Abstr:Air flows in an open plan air conditioned office

Application Area 4: Civil Construction & HVAC

Application Challenge AC4-03

Abstract

This application challenge concerns the assessment of a ventilation system for an open plan office. The office is situated next to the docks at Cardiff Bay and was designed in 1994-1997 by Arup. The system is designed to maintain air temperatures within the office within specified limits. There are a variety of possible heating, ventilation and cooling systems that can be applied. In the specific case described here the system injects cooler air through diffusers mounted in the floor. The cool air is then mixed efficiently, to achieve uniform cool temperatures across the space, and yet generates low air speeds, so as to avoid drafts. The Cardiff Bay system supplies air as low level jets through swirl diffusers. The aim of the simulation is to establish how the temperature and flow velocities within the office vary with the supplied flow rate.

At the design stage, 3D CFD simulations were performed using temperature boundary conditions derived from Arup software, described below. Secondly, the air flow and temperature distributions were measured in the completed office. Thirdly, further 3D simulations were performed using the measured surface temperatures as boundary conditions.

Expectations and standards for internal environment of buildings continue to increase. In addition, there is pressure to evaluate the performance of buildings at the design stage. Whilst many heating and ventilation systems can be designed using established engineering methods, novel heating and ventilation systems, and systems within high-prestige buildings require more careful analysis at the design stage. Here CFD is becoming a tool of increasing importance.

There are two primary generic types of ventilation system. Firstly, mixing ventilation systems inject air into the space, usually above head height, with relatively high momentum Secondly, displacement ventilation systems supply air at low level and with low momentum and then the natural sources of heat generate buoyant plumes, which carry heat and pollutants to high level and out through vents in the ceiling. This approach leads to temperature stratification within the space. The case chosen for this application challenge is challenging because it is a combination of the two approaches in that the velocity of the supply air is higher than in a typical displacement system.

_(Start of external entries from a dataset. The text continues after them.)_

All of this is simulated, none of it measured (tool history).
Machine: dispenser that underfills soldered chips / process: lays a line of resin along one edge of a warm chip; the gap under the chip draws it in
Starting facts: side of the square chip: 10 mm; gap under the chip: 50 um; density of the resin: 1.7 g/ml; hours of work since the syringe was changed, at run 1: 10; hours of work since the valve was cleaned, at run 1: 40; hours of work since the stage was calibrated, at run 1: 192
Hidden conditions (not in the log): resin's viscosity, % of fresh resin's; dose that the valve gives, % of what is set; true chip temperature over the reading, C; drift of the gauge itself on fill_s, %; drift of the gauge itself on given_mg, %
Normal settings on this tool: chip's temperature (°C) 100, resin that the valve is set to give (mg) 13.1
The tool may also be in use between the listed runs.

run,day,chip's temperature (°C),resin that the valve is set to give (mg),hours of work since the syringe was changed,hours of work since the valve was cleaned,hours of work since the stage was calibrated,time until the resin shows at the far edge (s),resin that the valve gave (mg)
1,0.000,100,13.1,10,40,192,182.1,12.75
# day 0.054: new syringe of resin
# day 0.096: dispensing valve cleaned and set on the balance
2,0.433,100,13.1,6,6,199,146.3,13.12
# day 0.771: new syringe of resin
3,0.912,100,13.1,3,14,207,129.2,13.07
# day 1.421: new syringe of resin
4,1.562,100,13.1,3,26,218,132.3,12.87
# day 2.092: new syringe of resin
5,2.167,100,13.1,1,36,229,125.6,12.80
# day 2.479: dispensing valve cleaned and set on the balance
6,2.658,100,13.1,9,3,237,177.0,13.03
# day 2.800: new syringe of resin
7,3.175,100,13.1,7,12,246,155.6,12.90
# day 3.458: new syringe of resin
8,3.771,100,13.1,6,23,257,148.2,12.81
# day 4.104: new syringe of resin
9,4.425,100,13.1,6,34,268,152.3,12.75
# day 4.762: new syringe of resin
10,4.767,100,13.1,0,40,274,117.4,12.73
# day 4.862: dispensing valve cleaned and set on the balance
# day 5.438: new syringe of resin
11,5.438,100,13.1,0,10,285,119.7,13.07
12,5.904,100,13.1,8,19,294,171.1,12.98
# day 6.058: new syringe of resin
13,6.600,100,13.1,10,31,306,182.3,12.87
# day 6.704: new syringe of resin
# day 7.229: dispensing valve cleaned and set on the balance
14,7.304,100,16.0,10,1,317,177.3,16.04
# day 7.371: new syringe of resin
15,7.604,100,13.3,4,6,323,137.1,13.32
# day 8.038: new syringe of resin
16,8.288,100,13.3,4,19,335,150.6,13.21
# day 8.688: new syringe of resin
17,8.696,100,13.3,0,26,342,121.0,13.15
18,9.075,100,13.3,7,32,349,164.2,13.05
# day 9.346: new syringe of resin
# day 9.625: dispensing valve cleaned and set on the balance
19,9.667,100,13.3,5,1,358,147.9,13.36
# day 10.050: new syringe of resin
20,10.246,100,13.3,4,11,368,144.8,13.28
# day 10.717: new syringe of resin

The competency of the CFD in this Application Challenge is judged by the ability to model the temperature within the occupied zone (usually defined as up to 1.8m above floor level) given the value of the supply flow rate. Other important design and assessment parameters include air speed, air quality (which is usually judged through age of air), radiant temperature and air moisture content; these quantities are not considered by this study.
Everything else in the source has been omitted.